5 tips for getting the best deal on an auto loan
You finally found the perfect car. It rides like a dream and fits you like a glove. It’s almost within your budget, too, once you talk the price down a little.
You walk into the dealership, armed with vehicle reviews and ratings. Just as you’re about to start negotiating, the sales rep asks, “What kind of monthly payment can you afford?”
A surprising number of people are unprepared for this question. Most car buyers spend up to 27 hours researching their purchase but put little thought into the terms of their auto loan. The truth is, getting the right auto loan is as important as getting a deal on the car itself.
To get the deal you want on both your car and your auto loan, there are a few things you need to know.
1. Pre-approval gives you the upper hand.
Financing a car involves two separate negotiations: the price of the vehicle and the terms of the loan. To get the best deal on each one, you want to handle them separately. Yet as many eight in 10 car buyers try to negotiate both at the same time.
Getting pre-approved for an auto loan gives you plenty of time to shop around for the best loan before you have to make any on-the-spot decisions about buying a car. You’ll know ahead of time what interest rate you qualify for, what your monthly payment will be and what loan terms you need to achieve it. Plus, when you have your pre-approval in hand it’s like sailing into the dealership with a big wad of cash. Not only do you get a better deal on your loan, but you also have leverage for negotiating a better price on your car.
2. The true price of a car is the loan’s total cost.
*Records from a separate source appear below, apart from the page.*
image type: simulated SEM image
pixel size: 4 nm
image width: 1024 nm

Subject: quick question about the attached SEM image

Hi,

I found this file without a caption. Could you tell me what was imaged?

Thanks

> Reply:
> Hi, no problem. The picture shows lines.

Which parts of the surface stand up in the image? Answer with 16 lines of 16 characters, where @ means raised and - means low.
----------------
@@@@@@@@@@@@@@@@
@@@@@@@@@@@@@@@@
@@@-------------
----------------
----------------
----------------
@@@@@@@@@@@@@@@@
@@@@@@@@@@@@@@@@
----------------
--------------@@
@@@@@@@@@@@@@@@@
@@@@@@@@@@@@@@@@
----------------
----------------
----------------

Buyers often get hung up on the sticker price of their car. But that doesn’t tell you how much it will ultimately cost. To decide whether you’re getting a good deal—and a car that’s within your budget—you need to calculate the true price, which is the total amount you’ll end up paying over the life of your loan. This amount will vary based on:
- Your annual interest rate
- How long it will take to pay back
Let’s say you finance a $15,000 car at 6.5 percent APR. On a 36-month loan, you’ll pay an additional $1,550 in interest for a total of $16,550. A 60-month loan can reduce your monthly payment by nearly a third, but you’ll pay an additional $1,060 for a total loan cost of $17,610.
3. Your monthly payment determines what you can afford.
For many car buyers, the monthly payment is the number-one factor in deciding whether they can afford a car. That’s how much you’ll need to fit into your monthly budget. Your monthly payment is calculated based on:
- Total loan amount
- Annual interest rate
- How long it will take to pay back
If you financed a $15,000 car with a 2.99 percent APR for 60 months, your monthly payment would be roughly $269. But if you qualified for 1.99 percent instead, your payment would go down to $262. Increasing your loan term to 72 months could drop the monthly payment down to $221, although you’d end up paying more interest over the life of your loan.
Our loan calculator can help you easily figure out how to achieve a monthly payment you can afford. It can also help you decide how much car your budget can handle. After that, consider getting pre-approved so you can shop for your car without worrying about the details of your loan.
4. Credit unions offer the lowest rates.
When you spend time shopping around for the best deal on a car, it doesn’t make sense to drive up the final price by taking the first auto loan you can get. Lenders within a mile of each other may charge wildly different interest rates, so it’s important to shop around—and not just at dealerships.
If you want to get the best rates, check with your community credit union first. Since we’re not-for-profit organizations, we’re able to offer rates 1 to 2 percentage points lower than competing banks. “Credit unions and community banks are the best place to start,” says CNBC.
5. A shorter loan costs you less in the long run.
Cars are getting more expensive. The average new-car loan topped $30,000 for the first time last year. Average payments are going up, too, exceeding $500 a month. To compensate, car loans are getting longer, averaging 68 months. The most popular auto loans take up to seven years to pay off.
A longer loan repayment term can lower your monthly payment, but it will also drive up your total loan cost. The extra time it takes to pay it off can cost you hundreds or even thousands more in interest. It will also take longer to build up equity in your car. With a 60-month loan, for example, it might take 18 months or more of payments before the car is worth more than you owe on it.
Now that you have a few tricks up your sleeve, you’re ready to go out and negotiate a great deal on your next vehicle—and your next auto loan.